It’s time to stop team building and start team coaching

It’s time to stop team building and start team coaching

East Midlands networking event

By John Leary-Joyce of AoEC

If the organisational clients you are working with are looking for deeper, more sustainable change, it’s time to look beyond traditional team building, team facilitation and organisational development. In order to better support their organisational performance, you need to have a team coaching capability as part of your model.

Most management and leadership development programmes are still based in the commercial age and have not kept up with this new digital era. Times of exponential change and greater stakeholder complexity are shepherding in challenges that organisations have never had to deal with before.

These new threats and opportunities are calling out for new forms of leadership which can create positive transformation and learning at individual, team and organisational level. Subsequently, there is a major shift underway as more organisations adopt a collaborative, team-based business model.

Team coaching is actively contributing to this big swing in management style, and more organisations are realising that team coaching delivers value beyond individual personal development. What was once the new kid on the block, is now one of the hottest global trends in leadership development.

Team coaching also raises the bar ten times over what traditional team building and awaydays achieve. As a past president of the EMCC, I have over 30 years of experience of training and developing people, and believe that team coaching, and in particular systemic team coaching, will become the norm for companies in the near and long-term future.

In my own practice as a coach, I automatically think systemically even if asked to do an individual coaching session or one-off team workshop. I’ll then ask systemic questions to understand why this individual or isolated workshop is considered the best practice and value.

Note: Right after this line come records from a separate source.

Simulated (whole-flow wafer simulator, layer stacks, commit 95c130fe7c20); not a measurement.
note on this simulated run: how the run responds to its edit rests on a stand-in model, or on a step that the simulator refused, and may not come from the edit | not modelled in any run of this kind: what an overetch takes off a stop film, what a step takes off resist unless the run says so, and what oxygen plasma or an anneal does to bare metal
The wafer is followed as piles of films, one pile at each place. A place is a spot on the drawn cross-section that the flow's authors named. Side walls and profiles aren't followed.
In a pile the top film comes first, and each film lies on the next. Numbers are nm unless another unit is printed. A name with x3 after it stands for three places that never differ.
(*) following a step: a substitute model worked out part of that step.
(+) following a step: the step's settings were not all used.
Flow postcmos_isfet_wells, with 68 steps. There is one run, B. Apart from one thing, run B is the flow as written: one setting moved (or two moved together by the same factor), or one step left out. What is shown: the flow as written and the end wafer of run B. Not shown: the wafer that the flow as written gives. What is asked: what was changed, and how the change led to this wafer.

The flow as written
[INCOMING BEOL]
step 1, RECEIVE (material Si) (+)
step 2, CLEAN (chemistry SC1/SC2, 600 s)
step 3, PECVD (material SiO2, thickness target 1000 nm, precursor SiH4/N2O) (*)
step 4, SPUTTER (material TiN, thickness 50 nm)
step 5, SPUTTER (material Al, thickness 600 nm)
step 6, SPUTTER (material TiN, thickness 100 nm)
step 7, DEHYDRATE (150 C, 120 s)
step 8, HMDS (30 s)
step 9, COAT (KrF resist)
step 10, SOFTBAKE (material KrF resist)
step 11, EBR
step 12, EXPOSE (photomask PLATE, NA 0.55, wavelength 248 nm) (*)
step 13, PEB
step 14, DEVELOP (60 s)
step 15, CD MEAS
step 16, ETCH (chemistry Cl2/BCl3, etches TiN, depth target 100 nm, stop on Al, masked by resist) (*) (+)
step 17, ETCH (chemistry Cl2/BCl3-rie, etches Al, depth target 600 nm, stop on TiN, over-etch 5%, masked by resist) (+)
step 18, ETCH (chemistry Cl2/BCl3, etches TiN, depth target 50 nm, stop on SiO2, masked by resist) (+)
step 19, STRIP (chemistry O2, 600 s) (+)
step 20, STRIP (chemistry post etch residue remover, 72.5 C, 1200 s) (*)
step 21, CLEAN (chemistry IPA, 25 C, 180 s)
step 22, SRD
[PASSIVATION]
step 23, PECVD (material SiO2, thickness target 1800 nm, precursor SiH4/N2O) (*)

This is the fastest growing form of organisational coaching and we will see team coaching flourish much like we did with one-to-one executive coaching back in the 2000s. The corporate market will increasingly demand coaching professionals who can coach the team, with its many connections, and enable depth change that ties the individual, team, inter-team, organisational and ecosystem levels together.

We are still very much at the beginning of using team coaching. However, it’s already made a big leap as organisations see its value in supporting high performance rather than as a emergency or remedial intervention. The team coaching discipline is an effective way to help teams reflect on their current situation, learn more about their issues, goals and opportunities, and identify how to realise their full potential. Other situations in which team coaching is effective include newly formed teams, teams responding to change, teams that have recently merged or gained a new leader, and teams which need to improve in cross-cultural working.

Cost effectiveness is going to be a big driver in influencing the use of team coaching, but more importantly, the data available shows that those companies adopting team structures improve their organisational performance. Businesses, large and small, will have to change their people management strategies and processes to risk not falling further behind their contemporaries.

Recent case studies, plus research such as the Deloitte Human Capital Reports, cite collective leadership as more effective in the most complex of organisations. This need for collaboration is not only restricted to business, as other avenues of life are adopting the same principles. In schools and parenting, we are now focusing on encouraging our children to be more collaborative, so they become less bossy and authoritarian as adults. With this model, they will expect it from their leaders.

Managers are being tasked to find new ways to lead, and they are finding that collaboration outperforms competition as a strategy for success. Internal and external relationships are now central to being successful in business, and progressive organisations are prioritising the customer. In a world shaped by ecosystems and stakeholder expectations, we have a duty to support our organisational clients by enabling them to see the wider system.

A team coaching capability allows our clients to develop integrated people strategies which will permit them to pay attention to today’s needs, while investing in what customers will value tomorrow. Can you help them bridge that gap?